1.In my multi layered problem analysis; HFSS results and closed form solution results are matching only at a particular height. If I try to change the dimensions of my model, results are invalidated(HFSS and closed form solutions are not matching for the used floquet port distance). So "Is there any rule for placing (how far it has to be placed from reflection surface) floquet port?"
2. why the numerical error is predominant at higher frequencies in HFSS? And how to reduce Numerical error at the higher frequencies?
I am validating my model from 1 to 20GHZ. Analytical and HFSS solutions are comparable at lower frequencies, where as at higher frequencies, results are completely differrent.
 

Quite general challenge to all current available solvers. High frequency need denser meshes, higher order basis functions, in general more # of unknowns if your problems domain size remains the same. So for high frequency results, only way is to increase mesh, and apply high order basis. Depends on your problem size, this problem can easily eat up 10Gb memory even nowadays.

Basically, (pure Nyquist theory) you need to have at least two spatial sampling points per-wavelength, this means at 20GHz (1.5cm wavelength in freespace), your cell size is at most 0.75cm. if you use substrate whose Er is 2, 4, 9 or whatever, cell size must be smaller.

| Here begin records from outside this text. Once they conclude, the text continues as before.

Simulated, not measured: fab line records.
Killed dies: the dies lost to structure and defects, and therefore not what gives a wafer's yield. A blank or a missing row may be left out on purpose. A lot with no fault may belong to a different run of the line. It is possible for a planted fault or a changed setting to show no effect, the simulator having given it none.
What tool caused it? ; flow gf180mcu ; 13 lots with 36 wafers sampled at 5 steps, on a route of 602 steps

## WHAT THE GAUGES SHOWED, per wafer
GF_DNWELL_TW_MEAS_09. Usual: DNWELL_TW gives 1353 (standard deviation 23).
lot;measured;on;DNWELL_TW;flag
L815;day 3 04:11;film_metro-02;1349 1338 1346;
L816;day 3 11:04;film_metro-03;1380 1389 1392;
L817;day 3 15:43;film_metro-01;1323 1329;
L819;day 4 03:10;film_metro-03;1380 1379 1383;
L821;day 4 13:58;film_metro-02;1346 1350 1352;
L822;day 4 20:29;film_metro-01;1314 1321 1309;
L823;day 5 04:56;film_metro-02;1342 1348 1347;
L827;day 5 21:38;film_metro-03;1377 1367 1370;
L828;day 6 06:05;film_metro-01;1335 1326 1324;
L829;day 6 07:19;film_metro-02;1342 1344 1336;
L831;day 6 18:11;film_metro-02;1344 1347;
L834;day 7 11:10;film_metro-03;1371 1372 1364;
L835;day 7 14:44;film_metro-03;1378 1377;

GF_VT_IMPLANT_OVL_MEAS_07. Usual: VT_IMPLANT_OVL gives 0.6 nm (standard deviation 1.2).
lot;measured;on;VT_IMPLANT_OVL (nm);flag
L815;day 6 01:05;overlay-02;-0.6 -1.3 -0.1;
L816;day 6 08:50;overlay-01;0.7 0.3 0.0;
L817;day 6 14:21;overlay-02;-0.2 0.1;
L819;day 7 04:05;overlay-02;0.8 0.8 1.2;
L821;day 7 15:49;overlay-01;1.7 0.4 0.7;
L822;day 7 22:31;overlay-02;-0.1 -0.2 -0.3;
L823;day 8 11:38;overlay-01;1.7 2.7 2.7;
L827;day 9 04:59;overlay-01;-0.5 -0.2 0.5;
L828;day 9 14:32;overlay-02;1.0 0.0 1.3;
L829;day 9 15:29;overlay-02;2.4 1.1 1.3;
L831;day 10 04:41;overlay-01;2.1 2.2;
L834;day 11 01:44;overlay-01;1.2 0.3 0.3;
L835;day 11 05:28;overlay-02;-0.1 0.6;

High order basis function can improve cell size, but its self is expensive as well.

FDTD is matrix free and can handle much denser meshes. However, its dispersion error sometimes is really killing people and in order to obtain the same accuracy with FEM, a much denser grid than FEM elements must be applied, which turns out about the same cost to get the same accuracy.

So you question is actually a big challenge, which academic is trying to solve for years.